I’m not afraid of snakes...I respect them.  In the same way, I’m not afraid of the ocean, but I respect it.  When you respect something that is potentially dangerous, you increase the odds of survival if problems happen.

At the Siam Snake Show in Phuket, Thailand, I watched a snake handler place his index finger into the mouth of a non-venomous snake.  He didn’t get bitten and the snake didn’t seem to mind.  I mustered my courage and placed my index finger in the same snake’s mouth.  I must admit, putting a finger in the snake’s mouth took me far outside my comfort zone.

Later in the show, the snake handler kissed a lethal King Cobra.  This was definitely a Ripley’s Believe It Or Not experience.  Not in a thousand years would I have ever expected to see anyone kiss a King Cobra.  To me it seemed impossibly dangerous and foolish, but to the cobra handler, it was all in a days work.

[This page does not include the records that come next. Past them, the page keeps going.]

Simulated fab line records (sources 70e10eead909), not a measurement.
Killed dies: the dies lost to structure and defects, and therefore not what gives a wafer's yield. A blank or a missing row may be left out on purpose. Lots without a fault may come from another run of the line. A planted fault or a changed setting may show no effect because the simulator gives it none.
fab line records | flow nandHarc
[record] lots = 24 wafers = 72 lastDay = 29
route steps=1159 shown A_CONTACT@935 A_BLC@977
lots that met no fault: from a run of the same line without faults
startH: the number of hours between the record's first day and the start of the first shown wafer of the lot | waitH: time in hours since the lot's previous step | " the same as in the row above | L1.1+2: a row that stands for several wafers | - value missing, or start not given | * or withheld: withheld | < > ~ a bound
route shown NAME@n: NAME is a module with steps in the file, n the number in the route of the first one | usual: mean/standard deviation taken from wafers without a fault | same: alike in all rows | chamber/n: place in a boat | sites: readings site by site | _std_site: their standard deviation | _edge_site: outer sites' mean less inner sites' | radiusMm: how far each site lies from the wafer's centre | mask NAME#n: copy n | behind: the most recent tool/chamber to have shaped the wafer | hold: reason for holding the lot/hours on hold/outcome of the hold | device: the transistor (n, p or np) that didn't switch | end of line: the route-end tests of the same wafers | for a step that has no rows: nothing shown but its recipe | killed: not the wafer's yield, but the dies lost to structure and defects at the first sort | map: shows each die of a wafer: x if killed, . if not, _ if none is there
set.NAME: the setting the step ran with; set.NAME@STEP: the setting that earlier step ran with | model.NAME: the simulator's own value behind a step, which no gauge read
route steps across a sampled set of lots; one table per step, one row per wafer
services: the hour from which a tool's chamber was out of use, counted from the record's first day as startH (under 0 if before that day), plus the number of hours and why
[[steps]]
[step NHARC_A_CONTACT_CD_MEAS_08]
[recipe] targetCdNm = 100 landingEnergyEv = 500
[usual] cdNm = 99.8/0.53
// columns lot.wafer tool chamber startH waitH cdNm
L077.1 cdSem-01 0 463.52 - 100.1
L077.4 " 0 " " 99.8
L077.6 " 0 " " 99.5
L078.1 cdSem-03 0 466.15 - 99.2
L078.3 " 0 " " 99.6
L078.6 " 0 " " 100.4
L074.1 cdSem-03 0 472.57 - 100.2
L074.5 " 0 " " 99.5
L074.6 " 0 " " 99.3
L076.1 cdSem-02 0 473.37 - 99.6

Now if I had asked the Cobra Kisser to sail my yacht across the Indian Ocean, he probably would have said, “No way mate.  It’s simply too dangerous to sail in a small boat across such a big ocean.  I’ll stay here at the snake farm where I have financial security and I know that I’ll be safe.”  People who kiss cobras don’t know anything about sailing across oceans, and to them sailing the seven seas seems far too dangerous.

Kissing cobras and sailing across oceans are both exercises in risk management.  If you manage risk properly, usually you don’t get hurt.  If you don’t take risks seriously, you put yourself in harms way and problems occur.

Although they say everyone has a price, no amount of money could induce me to kiss a King Cobra.  Sailing across the Indian Ocean is a completely different matter.  You don’t need to pay me anything to sail the seven seas; I will do it for free once I have done my risk management.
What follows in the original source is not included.